State Human Rights Commission

he Protection of Human Rights Act of 1993 provides for the creation of not only the National Human Rights Commission but also a State Human Rights Commission at the state level1. Accordingly, twenty five states have constituted the State Human Rights Commissions through Official Gazette Notifications2.
A State Human Rights Commission can inquire into violation of human rights only in respect of subjects mentioned in the State List (List-II) and the Concurrent List (List-III) of the Seventh Schedule of the Constitution. However, if any such case is already being inquired into by the National Human Rights Commission or any other Statutory Commission, then the State Human Rights Commission does not inquire into that case.

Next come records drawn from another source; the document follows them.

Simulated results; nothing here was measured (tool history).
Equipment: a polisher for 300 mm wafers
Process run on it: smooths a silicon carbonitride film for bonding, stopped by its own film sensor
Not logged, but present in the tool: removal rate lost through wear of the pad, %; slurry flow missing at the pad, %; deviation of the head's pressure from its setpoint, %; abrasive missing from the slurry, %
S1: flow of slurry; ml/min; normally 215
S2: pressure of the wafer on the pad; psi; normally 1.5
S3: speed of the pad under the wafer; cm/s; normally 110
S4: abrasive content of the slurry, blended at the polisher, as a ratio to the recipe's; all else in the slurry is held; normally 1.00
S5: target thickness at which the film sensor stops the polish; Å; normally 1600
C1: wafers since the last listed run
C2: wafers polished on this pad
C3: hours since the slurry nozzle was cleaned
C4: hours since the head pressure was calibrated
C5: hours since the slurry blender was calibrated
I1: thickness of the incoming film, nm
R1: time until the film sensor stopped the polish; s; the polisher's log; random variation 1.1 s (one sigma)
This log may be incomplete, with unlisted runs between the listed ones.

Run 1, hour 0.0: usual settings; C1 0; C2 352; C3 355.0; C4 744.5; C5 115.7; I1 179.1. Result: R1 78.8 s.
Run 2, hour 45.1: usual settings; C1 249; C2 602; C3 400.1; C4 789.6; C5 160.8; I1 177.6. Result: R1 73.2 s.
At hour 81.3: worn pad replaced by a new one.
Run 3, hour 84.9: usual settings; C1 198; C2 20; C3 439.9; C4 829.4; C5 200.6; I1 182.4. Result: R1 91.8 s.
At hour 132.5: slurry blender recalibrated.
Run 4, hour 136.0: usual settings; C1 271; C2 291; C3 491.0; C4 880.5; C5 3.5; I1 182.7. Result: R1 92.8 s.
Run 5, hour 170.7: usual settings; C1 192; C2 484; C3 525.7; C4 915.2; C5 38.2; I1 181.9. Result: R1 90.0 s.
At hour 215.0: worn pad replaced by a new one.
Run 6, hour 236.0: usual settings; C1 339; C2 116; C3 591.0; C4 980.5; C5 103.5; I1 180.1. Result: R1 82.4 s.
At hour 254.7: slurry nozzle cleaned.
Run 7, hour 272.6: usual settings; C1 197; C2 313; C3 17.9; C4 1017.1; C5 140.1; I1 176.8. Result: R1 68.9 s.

Composition of the Commission
The State Human Rights Commission is a multi-member body consisting of a chairperson and two members3. The chairperson should be a retired Chief Justice of a High Court and members should be a serving or retired judge of a High Court or a District Judge in the state with a minimum of seven years experience as District Judge and a person having knowledge or practical experience with respect to human rights.
The chairperson and members are appointed by the Governor on the recommendations of a committee consisting of the chief minister as its head, the speaker of the Legislative Assembly, the state home minister and the leader of the opposition in the Legislative Assembly. In the case of a state having Legislative Council, the chairman of the Council and the leader of the opposition in the Council would also be the members of the committee. Further, a sitting judge of a High Court or a sitting District Judge can be appointed only after consultation with the Chief Justice of the High Court of the concerned state.
The chairperson and members hold office for a term of five years or until they attain the age of 70 years, whichever is earlier4. After their tenure, the chairperson and members are not eligible for further employment under a state government or the Central government.
Although the chairperson and members of a State Human Rights Commission are appointed by the governor, they can be removed only by the President (and not by the governor). The President can remove them on the same grounds and in the same manner as he can remove the chairperson or a member of the National Human Rights Commission. Thus, he can remove the chairperson or a member under the following circumstances:
(a) If he is adjudged an insolvent; or
(b) If he engages, during his term of office, in any paid employment outside the duties of his office; or
(c) If he is unfit to continue in office by reason of infirmity of mind or body; or
(d) If he is of unsound mind and stands so declared by a competent court; or
(e) If he is convicted and sentenced to imprisonment for an offence.
In addition to these, the president can also remove the chairperson or a member on the ground of proved misbehaviour or incapacity. However, in these cases, the President has to refer the matter to the Supreme Court for an inquiry. If the Supreme Court, after the inquiry, upholds the cause of removal and advises so, then the President can remove the chairperson or a member.
The salaries, allowances and other conditions of service of the chairman or a member are determined by the state government. But, they cannot be varied to his disadvantage after his appointment.
All the above provisions are aimed at securing autonomy, independence and impartiality in the functioning of the Commission.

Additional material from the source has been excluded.